The Sound of Silence is Harmony

LAS VEGAS, Nev.

Sharing tea in silence seems disquieting at first, accustomed as we are in the West to chatting, but to witness a Wu-Wo Ceremony is moving.

Friday after the show floor emptied 90 participants shared their favorite tea with a group of fellow tea lovers in a variety of styles while spectators quietly watched.

The Wu-Wo Tea Ceremony, which originates in Taiwan, encourages all people regardless of tea expertise, age, sex, nationality, or wealth to simply share a tea of their own making.

Participants were seated in long rows on a carpet at the back of the hall and engaged in the task of preparing tea, while simultaneously receiving tea ? in silence. Spectators quietly observed.

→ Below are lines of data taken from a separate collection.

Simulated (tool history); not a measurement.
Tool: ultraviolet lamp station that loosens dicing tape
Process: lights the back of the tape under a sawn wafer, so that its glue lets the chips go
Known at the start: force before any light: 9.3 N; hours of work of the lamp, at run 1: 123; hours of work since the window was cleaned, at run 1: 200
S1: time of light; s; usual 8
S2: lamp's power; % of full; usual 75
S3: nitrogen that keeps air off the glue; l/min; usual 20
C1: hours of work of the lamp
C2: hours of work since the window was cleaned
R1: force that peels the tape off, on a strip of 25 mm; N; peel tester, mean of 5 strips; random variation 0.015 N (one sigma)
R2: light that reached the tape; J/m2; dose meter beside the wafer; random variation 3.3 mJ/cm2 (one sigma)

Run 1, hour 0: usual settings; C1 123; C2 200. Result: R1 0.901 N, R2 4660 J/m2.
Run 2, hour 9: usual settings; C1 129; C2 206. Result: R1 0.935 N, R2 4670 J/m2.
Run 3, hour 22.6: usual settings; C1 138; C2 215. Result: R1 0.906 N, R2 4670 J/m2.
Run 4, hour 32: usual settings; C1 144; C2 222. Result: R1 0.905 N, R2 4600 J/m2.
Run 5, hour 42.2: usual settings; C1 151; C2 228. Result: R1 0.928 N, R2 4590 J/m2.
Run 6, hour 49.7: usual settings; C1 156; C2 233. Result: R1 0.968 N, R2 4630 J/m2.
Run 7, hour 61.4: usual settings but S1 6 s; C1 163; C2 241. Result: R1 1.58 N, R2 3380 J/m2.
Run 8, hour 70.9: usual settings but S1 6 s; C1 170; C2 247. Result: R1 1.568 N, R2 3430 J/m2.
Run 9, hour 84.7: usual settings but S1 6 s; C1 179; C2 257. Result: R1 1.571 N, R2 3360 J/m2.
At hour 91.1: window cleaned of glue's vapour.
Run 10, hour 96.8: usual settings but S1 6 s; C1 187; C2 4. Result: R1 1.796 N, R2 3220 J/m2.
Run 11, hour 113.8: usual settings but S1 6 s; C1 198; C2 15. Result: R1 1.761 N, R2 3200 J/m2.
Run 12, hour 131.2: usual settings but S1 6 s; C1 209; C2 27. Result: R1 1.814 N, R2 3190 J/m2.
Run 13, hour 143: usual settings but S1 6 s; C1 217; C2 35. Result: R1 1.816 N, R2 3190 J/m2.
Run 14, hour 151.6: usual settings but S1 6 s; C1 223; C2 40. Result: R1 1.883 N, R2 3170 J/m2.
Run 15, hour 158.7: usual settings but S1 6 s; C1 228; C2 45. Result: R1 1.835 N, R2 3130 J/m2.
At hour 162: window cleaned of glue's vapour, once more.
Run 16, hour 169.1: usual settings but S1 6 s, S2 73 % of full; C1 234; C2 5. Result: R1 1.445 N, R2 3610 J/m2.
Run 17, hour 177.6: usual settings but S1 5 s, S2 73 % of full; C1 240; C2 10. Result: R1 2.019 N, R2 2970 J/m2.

Organizers explained ‘that through this humble exchange that the acts of both giving and accepting merge into one, reminding us that distinctions can never fully define anything. Tea is the catalyst. The beauty of the ceremony lies not only in its intent but also in its practice.”
Seating was random. No one knew beforehand who was to receive their tea or whose tea they would receive. The basic rules are simple. Tea is made four times in four servings each time.

  • First brew, tea is poured into four cups and served to the adjacent three neighbors on the left (participants reserve the last cup to enjoy for themselves). Participants then receive three cups of tea served from the adjacent three neighbors on their right.
  • The second brew is poured into four spectator cups and served to four spectators. Participants then return and fill their own cup if any tea is left.
  • With a third brew participants take the tea pitcher and serve the same three tea brewers on the left.
  • In the final brew participants take the tea pitcher and serve any four spectators that do not have tea.

The Lu-Yu Tea Culture Institute has promoted the ceremony since 1991. It is named for Lu Yu, the 8th-century "sage of tea.” It is now an international organization under the direction of Grand Master Tsai, Rong Tsang and Tea Arts Master Instructor Steven R. Jones.